[uf-discuss] Hello / Semantically-Interlinked Online Communities (SIOC)

Tantek Ç elik tantek at cs.stanford.edu
Mon Nov 7 08:51:46 PST 2005


Danny,

Thanks for providing some very good context and background.  I wanted to
touch on just a few of your points.


On 11/7/05 8:22 AM, "Danny Ayers" <danny.ayers at gmail.com> wrote:

> I honestly don't know the best approach to take in terms of
> microformats.

When in doubt, first read the process:

 http://microformats.org/wiki/process

And if there are still doubts, ask a specific question about whatever part
of the process seems unclear.


> David's hAtom does compromise between Atom's way of
> doing things and XHTML's

In terms of David's work on hAtom, I've yet to see any real "compromise"
from a "schema" level, and that's what counts here.


> so reuse of the terms he's using may well be
> appropriate for SIOC. SIOC could potentially be expresssed in XHTML
> pretty much however you like, with GRDDL as the mechanism for
> extracting the data.

The more general (and no intention to standardize) approach of using
semantic class names works for this.


> This approach is generally consistent with the
> mechanics of microformats, if not necessarily the initiative's
> process & practices.

Microformats processes, principles, and practices are what make microformats
"microformats".

Without that you just have proper use of semantic XHTML, class names etc.
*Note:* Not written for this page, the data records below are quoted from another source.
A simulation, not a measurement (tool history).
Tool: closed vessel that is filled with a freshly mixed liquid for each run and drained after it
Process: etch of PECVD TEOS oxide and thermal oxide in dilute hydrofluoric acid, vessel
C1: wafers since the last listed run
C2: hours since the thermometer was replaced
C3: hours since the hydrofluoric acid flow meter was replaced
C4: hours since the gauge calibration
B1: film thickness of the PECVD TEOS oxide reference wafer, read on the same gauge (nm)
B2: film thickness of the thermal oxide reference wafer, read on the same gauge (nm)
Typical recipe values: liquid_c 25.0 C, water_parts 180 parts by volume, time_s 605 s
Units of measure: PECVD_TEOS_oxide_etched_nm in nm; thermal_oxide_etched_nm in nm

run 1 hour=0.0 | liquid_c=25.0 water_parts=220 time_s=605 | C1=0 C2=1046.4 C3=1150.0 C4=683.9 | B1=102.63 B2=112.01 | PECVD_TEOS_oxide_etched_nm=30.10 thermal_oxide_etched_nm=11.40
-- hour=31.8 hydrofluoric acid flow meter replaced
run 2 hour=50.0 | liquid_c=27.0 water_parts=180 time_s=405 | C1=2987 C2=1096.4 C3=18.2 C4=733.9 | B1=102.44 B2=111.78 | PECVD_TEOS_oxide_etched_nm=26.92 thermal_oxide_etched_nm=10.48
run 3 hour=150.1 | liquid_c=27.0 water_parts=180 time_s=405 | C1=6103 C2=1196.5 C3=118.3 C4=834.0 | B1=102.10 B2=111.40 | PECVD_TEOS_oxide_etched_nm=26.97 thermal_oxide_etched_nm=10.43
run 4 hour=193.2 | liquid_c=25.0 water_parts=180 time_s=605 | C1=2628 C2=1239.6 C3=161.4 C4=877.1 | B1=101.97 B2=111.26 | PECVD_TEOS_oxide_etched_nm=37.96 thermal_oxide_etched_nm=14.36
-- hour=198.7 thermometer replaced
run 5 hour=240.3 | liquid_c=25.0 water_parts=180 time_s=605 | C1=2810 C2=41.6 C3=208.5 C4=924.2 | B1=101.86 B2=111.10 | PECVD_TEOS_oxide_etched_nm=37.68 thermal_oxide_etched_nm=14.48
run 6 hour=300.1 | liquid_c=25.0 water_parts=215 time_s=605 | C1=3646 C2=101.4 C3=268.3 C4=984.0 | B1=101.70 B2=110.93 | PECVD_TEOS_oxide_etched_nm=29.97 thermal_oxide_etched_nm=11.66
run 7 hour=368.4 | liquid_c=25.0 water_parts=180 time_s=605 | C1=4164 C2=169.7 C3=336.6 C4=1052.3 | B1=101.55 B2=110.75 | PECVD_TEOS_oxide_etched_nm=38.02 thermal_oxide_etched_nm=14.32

All of which are a good thing, and necessary, but certainly not sufficient
to design a standard interoperable microformat which is easy to use etc.


> Obviously gelling with these would be desirable.

Not necessarily.

If a problem is already solved by a microformat, then there is actually a
strong desire/motivation to NOT invent another microformat to do so.


> On the issue of namespaces & prefixes - the general approach taken in
> the context of microformats (correct me if I'm wrong guys) is not to
> attempt to generalise to the extent of IanD's RDF-in-HTML, rather to
> define more domain-specific formats.

Precisely.

Or put even more bluntly.

In general, microformats rejects the use of explicit namespace prefixes in
documents as unnecessary for solving the 80/20 of problems that microformats
seeks to solve.  Note: I'm not saying that to open a discussion, and in
fact, we've had to terminate such ratholes in the past.


> Disambiguation of names
> (attribute values) within a document is achieved through (for want of
> a better phrase) Intelligent Design, i.e. the 'approved' microformats
> are constructed with the prior intention that naming clashes won't
> happen.

A better way of putting this is that the disambiguation is achieved through
the social design of having a *very* open community (microformats.org) which
is imminently findable by anyone else doing work in the area on the Web
(this would not have been possible 10 years ago), and whose principles
explicitly forbid reinvention or duplication of formats and explicitly
encourage reuse of microformats as building blocks.


> Disambiguation on the Web at large is achieved through the use
> of profile URI(s), (<head profile="htttp://...">), effectively
> namespacing the vocabulary in a lightweight, authoring-friendly
> fashion.

Yes, Danny's right.  Though we depend on the social construct of
microformats to avoid such problems in practice, microformats also use XMDP
profiles to explicitly define vocabularies for formats. And XMDP's URLs for
specifying terms is compatible with those used by RDF, with "#term" at the
end.  This is by design, and was one of the earliest examples of
microformats reusing a convention from another format as it were.